Most speech decoders require 'lookahead', and (as will be discussed
below) jitter buffer based systems require storing of packets. These
additional delays may greatly increase the overall one-way delay.
While TDM switches typically add 1/8000 of a second latency per
switch, Queuing delay in IP routers may be orders of magnitude
higher.
This aforementioned latency is not constant from packet to packet,
and successive packets do not even necessarily follow the same route.
For these reasons packets injected into the PSN at a constant rate
exit it at stochastic intervals. As we wish to play out audio at a
constant rate, this packet delay variation (PDV) must be compensated.
There are two ways this may be accomplished. In jitter buffer based
systems Incoming packets are not directly played out, but rather
placed in a 'jitter buffer' and later played out at a constant rate.
The jitter buffer is usually configured to be able to absorb the
maximum expected PDV, and thus introduces a significant amount of
delay. In 'shock absorber' based systems packets are played out as
they arrive, and when a packet is not yet available, a signal
processing algorithm is employed to extrapolate based on previous
packets, until such time as a packet arrives. These systems
introduce only minimal additional latency, but require considerably
more computational power.
IP networks are intrinsically best-effort, and thus there is no
guarantee that a packet injected into the PSN is actually received.
In fact, all PSNs introduce some percentage of packet loss (PL), due
to packets rejected due to detectable errors, packets dropped due to
congested resources, and packets dropped due to policy decisions.
Packet loss due to random errors will be independently distributed,
but other types may cause bursts of lost packets. In addition, when
parallel paths exist, packets may be received out-of-order, and must
be either reordered (may be possible in jitter buffer based systems)
or treated as lost. When a packet has not been received a decision
must be made as to what to play out. One possibility is silence, but
this will lead to reduced perceived audio quality. Depending on the
expected percentage of packet loss, packet loss concealment (PLC)
mechanisms may need to be employed.
Another consequence of the bandwidth sharing of PSNs is the
possibility of congestion events, statistically infrequent peaks of
activity during which there is insufficient bandwidth or processing
power to transport all packets. For non-real-time traffic there are
self-regulating rate control mechanisms, but for real-time traffic it
is not clear that such mechanisms can be useful.
Stein Expires April 2, 2006 [Page 5]
Internet-Draft great Sept 2005
The PSTN is based on TDM networks that inherently transport timing
information in the physical layer along with the data. PSNs do not
include such a physical layer clock, and when such a clock is
required, an appropriate mechanism must be supplied. This mechanism
may rely on a clock source external to the PSN (e.g. GPS
satellites), or may involve clock recovery over the PSN itself (e.g.
NTP).
By bandwidth conservation algorithms we mean all source codings
employed for reduction of data rate to closer to the Shannon rate.

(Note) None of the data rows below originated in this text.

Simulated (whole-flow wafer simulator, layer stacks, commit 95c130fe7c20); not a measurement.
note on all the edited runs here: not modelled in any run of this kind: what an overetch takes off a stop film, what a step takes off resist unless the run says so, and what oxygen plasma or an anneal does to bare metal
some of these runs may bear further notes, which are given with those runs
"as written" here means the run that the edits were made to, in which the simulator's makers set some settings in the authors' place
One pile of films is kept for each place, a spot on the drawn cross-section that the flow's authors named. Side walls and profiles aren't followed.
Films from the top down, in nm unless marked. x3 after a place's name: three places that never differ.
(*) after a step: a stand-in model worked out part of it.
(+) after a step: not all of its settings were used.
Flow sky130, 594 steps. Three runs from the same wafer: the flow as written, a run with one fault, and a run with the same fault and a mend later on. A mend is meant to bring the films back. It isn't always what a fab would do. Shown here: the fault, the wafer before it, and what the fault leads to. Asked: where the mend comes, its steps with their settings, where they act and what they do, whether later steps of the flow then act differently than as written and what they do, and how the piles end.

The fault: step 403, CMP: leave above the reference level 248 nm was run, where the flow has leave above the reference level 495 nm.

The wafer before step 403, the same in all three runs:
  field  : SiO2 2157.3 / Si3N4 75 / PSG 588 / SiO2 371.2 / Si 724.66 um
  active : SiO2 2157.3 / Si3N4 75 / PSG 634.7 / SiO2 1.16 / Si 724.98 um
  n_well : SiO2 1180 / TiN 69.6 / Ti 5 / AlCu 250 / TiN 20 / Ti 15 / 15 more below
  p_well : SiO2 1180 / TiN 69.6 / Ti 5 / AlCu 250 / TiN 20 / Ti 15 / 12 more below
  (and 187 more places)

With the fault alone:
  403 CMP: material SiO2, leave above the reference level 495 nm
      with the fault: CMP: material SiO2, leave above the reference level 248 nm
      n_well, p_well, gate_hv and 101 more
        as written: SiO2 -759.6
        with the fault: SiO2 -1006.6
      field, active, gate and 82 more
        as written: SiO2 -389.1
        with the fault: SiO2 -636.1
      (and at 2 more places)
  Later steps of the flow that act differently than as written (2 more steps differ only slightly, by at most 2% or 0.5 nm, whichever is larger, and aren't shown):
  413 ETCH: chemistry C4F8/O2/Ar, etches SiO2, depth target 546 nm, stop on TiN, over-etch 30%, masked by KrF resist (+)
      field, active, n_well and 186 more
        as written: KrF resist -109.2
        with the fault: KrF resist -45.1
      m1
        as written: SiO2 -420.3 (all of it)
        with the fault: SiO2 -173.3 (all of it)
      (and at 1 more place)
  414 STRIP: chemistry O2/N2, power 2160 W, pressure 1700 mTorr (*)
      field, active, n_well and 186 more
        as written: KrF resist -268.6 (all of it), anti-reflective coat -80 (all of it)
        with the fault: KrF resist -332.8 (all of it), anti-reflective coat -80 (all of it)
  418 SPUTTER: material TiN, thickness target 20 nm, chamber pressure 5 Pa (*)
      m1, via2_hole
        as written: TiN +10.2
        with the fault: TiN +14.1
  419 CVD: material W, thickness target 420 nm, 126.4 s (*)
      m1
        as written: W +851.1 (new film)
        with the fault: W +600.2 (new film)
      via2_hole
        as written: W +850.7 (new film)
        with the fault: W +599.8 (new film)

These range from lossless data compression, through speech encoding,
fax image encoding, to video encoding. Except for lossless
compression, all such mechanisms introduce some quality reduction,
and all (including lossless compression) reduce robustness to errors
and packet loss.
The final source of degradation is emulation mechanisms internal to
gateways that enable access to the PSN. These mechanisms may try to
simulate behavior of a PSTN system, to terminate or relay PSTN-
specific signaling, or to optimize operation of interactive real-time
traffic over the PSN. These mechanisms are typically required to
detect various characteristics of the incoming real-time signals, and
need to do so rapidly, with high probability of detection, and with
low false alarm rate. When such a mechanism fails, the gateway may
enter a state from which it may take time to exit, creating a severe
anomaly in user perceived performance.
3. Bandwidth and Audio Quality Problems
Even assuming a perfect PSN, i.e. one with no packet loss (PL) nor
packet mis-ordering and only minimal packet delay variation (PDV),
the perceived voice quality of VoIP calls is highly dependent on
bandwidth reduction mechanisms. First, in order to minimize
bandwidth consumption speech encoding algorithms are employed that
reduce the MOS to somewhere between 3.5 and 3.8. Second, voice
activity detection (VAD) is typically employed to mute (or replace
with locally generated 'comfort noise') one direction of the
conversation; this VAD is never perfect and may clip the start of
voice spurts. Due to the speech compressions not passing various
tones (e.g. DTMF), are passed using special relay functions; false
alarms in such detection produce annoying beeps known as 'talk-offs'.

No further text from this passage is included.